Bay is getting too salty. This has to do with interruption of water shed of the area. Tourism is number one economic engine. Sport fishing - will it go away. Hmmmm, perhaps we ought to focus on this. Ya think!

South Florida Lawyers said...

I noticed this article this morning too, and thought "where is the Herald on this"?

Geniusofdespair said...

3/22/10
Unsafe water kills more people than war, Ban says on World Day
http://www.un.org/apps/news/story.asp?NewsID=34150



“Day after day, we pour millions of tons of untreated sewage and industrial
and agricultural waste into the world’s water systems. Clean water has
become scarce and will become even scarcer with the onset of climate
change,” added the Secretary-General.

In his message, Mr. Ban highlighted that water is vitally linked to all UN
development goals, including maternal and child health and life expectancy,
women’s empowerment, food security, sustainable development and climate
change adaptation and mitigation.
http://www.un.org/apps/sg/sgstats.asp?nid=4446

As such, the General Assembly recognized 2005-2015 as the International
Decade for Action “Water for Life.”

Anonymous said...

It was shocking to read that the absence of fish prompts the " opposite of conservation" as you so aptly stated. But then again, the report encourages that thinking. More info on how we got to this crisis point should have been provided - development of the shoreline and destruction of the seagrass beds and mangrove forests for housing and marinas, pollution run-off - all sorts of small and large decisions over decades that were made and are continued today.

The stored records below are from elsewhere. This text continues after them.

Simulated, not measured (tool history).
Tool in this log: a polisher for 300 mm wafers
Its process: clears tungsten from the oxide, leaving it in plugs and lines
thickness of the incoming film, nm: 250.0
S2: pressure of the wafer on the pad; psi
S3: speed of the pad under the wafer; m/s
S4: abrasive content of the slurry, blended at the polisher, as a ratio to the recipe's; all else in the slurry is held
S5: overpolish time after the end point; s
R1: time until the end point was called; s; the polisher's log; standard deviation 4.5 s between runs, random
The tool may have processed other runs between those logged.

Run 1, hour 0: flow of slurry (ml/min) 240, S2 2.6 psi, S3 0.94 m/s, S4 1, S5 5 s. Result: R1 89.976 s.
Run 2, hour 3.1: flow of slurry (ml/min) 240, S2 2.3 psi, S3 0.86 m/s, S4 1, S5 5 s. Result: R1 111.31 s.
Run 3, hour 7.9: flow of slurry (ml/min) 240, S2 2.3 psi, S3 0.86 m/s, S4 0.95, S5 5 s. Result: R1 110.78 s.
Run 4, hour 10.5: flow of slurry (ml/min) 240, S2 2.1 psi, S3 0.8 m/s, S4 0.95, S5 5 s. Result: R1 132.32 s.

Just look at the fight to preserve Virginia Key - where city and marine industry wants to build a massive new marina and dry dock storage facility, mega yacht facilities, boat ramp on the north point public beaches, ferries to Fisher Island, and on and on. And then there's the people who complain they can't run their boats and tie them up on the mangrove roots of the critical wildlife area or drive up over the seagrasses onto the beach for a fun-filled day.
It's a free country, isn't it,they argue- why should I be deprived?
It's a world out of balance. Not to mention the Obama administration - to be announced today - of opening up Florida's coasts to oil drilling.
Bad news day, indeed.

Mr. Freer said...

I'm just so glad we have people like Rodney Barreto fighting for our fish and wildlife. It helps me sleep soundly at night.